When it comes to factual reporting about the Gaza strip and Israel, CNN is right there at the bottom of the list.
CNN’s take on the KGFC story by Brad Lendon brings us this falsehood:
When employees last month had a taste for some finger-lickin’ good stuff, they called a friend just over the Gaza border in al-Arish, Egypt, and asked him to order some up. He did so and sent it to Gaza through one of the hundreds of tunnels under the Gaza-Egypt border used to get goods into Gaza prohibited by Israeli restrictions, things such as weapons and cars.
Cars aren’t prohibited, in fact, there are too many cars!
In CNN’s report on the Arab Idol contestant from Gaza, Samira Said writes this dissonant trope:
It was no small task for Assaf to travel to Cairo to audition for the wildly popular show.
“He needed a visa (to cross the Gaza-Egypt border), but he didn’t have one,” his father, Jabar, told CNN from Khan Younis, a refugee camp in Gaza. Israel imposes a blockade on Gaza, leaving residents without access to an airport.
Palestinian officials had to make special arrangements for Assaf to leave Gaza, his mother, UmShadi, a math teacher, explained. By the time he arrived in Cairo, the doors to the venue where auditions were held had already closed.
“So he jumped the wall,” she said. Security guards seized him and were going to escort him out when a Palestinian official with the show recognized Assaf from his performances in Gaza and gave him a candidate number, allowing him to compete.
She just HAD to include the part about Israel, when the whole story revolves around the border between Egypt and Gaza, where Hamas and Egypt are involved in a pissing contest on who can make the life of Gazans more miserable (Israel has no presence there whatsoever).
Just another normal, Israel bashing day at CNN.

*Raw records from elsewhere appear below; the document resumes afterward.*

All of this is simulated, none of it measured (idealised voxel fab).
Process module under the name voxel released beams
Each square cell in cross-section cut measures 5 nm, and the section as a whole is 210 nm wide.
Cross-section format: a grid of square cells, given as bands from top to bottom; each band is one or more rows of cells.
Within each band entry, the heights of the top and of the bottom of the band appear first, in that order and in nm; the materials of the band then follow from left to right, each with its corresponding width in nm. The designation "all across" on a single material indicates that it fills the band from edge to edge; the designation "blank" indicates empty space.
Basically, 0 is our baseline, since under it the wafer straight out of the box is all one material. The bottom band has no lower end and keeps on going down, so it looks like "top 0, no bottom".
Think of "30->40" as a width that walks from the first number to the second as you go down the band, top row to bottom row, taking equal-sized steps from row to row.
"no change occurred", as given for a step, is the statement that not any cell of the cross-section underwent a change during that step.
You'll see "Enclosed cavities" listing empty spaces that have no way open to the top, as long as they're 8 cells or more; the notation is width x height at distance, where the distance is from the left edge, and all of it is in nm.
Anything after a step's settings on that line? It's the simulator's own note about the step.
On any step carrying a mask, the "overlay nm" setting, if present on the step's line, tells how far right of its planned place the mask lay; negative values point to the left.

Update: Speak of the devil:
Egyptian policemen block crossing with Gaza
Egyptian policemen blocked the crossing into the Gaza Strip on Friday to protest against the kidnapping of Egyptian security forces in the Sinai, witnesses and sources said.
Locals said police had placed barbed wire across the entrance to the border and closed the gates with chains, leaving hundreds of Palestinians stranded on both sides of the fence.